Can a simple block of wood be an effective fishing lure?
For thousands of years, humans have been trying to find a better way to catch fish. Ever since the first artificial fishing lures have been developed, people have been trying to perfect them. Some people spend years working on new designs meant to perfectly replicate baitfish by putting photorealistic scales, eyes and scale finishes on them.
But maybe we have been over-thinking things just a bit. Do we really need to go through all this effort just to catch a fish? That was a question on YouTuber Marling Baits' mind after experimenting with some woodgrain patterns in his homemade lures.
If you have never watched this guy before, he is a true artist at making fishing lures. Today, he keeps things simple by attaching hooks and weights to a simple block of wood. Then he takes it out for a real-world test. Will it catch a fish? Watch the video below to find out.
Well, there you have it. A simple block of wood turns out to be an extremely effective lure. Who would have thought? Ever heard the saying that "fishing lures are designed to catch fishermen?" This experiment seems to prove that saying is true, especially with some of the crazy gimmick lures we have seen over the years.

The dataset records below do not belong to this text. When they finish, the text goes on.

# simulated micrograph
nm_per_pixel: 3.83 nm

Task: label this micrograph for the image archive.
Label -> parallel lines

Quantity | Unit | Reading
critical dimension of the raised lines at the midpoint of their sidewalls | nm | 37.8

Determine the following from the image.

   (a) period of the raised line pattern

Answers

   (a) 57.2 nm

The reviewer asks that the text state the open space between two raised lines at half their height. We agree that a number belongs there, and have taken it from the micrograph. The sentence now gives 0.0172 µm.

I live about 15 miles from Dowagiac, Michigan where Heddon Lures was founded. There is a park there named after James Heddon that states he got the idea for his first fishing plug while killing time whittling next to the water. According to local legend, when he was done whittling, he tossed the carved stick in the water and a bass struck it, prompting his idea for a lure company. It seems this was no secret to the lure makers of the world.
While all those fancy touches we add to lures no doubt help, this experiment does seem to prove that all those extra embellishments do not matter. In the end, it is the sound and movement of a lure that matters the most for catching fish. This was a truly fascinating experiment. We look forward to seeing what lure experiments he derives from this test.